Before the rails vs. trails debate has even been resolved, a railroad in the Adirondacks has already found itself at the center of a brand new controversy. It was recently announced that owners of the Saratoga & North Creek Railway plan to store hundreds of decommissioned oil tanker cars on unused sections of track within the Blue Line, and the announcement has environmental groups and concerned citizens up in arms.
The Railway sees tanker car storage as a viable business opportunity that would provide it with funds it has been desperately needing in recent years. With Canada and the United States making changes to tanker car standards, tens of thousands of tankers are being temporarily decommissioned. Owners of the cars are seeking storage options where they can place the cars while they await retrofitting or a trip to the scrap yard.
The Saratoga & North Creek Railway is part of the Iowa Pacific Railroad, which has successfully stored oil tanker cars on unused sections of its track in Colorado. In the Adirondacks, the Railway is eyeing a section of its track that runs through Essex County, the Sanford Lake line, as the ideal location for tanker storage.
While the Railway is certain that this plan would be in its own best interest, environmental groups are hesitant to agree. Although the oil tanker cars will technically be “empty” while stored, The Post Star reported, “A tank car that is considered empty can have up to 200 gallons of liquid inside and can generate significant vapor,” creating a potential for explosion. Iowa Pacific Holdings President Ed Ellis, on the other hand, was noted by The Times Union as saying, “The tankers would contain only oil residue and pose a ‘virtually non-existent’ risk of explosion or fire.”
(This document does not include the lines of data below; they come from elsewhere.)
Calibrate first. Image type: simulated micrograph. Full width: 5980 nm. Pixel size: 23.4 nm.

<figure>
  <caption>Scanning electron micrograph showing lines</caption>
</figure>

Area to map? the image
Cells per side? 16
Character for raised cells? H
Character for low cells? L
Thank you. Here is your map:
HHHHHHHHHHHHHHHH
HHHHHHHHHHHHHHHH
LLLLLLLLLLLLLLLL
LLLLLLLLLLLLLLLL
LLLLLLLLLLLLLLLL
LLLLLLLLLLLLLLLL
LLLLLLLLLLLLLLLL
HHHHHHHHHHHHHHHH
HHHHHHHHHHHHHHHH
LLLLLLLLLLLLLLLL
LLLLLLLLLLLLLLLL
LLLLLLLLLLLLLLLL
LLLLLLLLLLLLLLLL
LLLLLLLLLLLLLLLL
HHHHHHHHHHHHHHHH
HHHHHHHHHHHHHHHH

In addition to the concern surrounding the potential for conflagration, groups have expressed their displeasure about the location of the track the Railway wants to use for storage. The Sanford Lake line runs through state forest preserve lands in the heart of the Adirondack Park, and the legality of using such a tract for this purpose is being questioned.
Also up in the air is the matter of approvals that would need to be granted for such a project to move forward. Ellis insists that because the Essex County stretch of track is owned by the railroad, he is able to store cars there, but others are calling for a governmental review of the plan.
What do you think about plans for hundreds of empty oil tanker cars to be stored in the High Peaks? Is this a good strategy to keep a tourist railroad in business, or will it be a potential safety threat and/or scar on the face of the Park?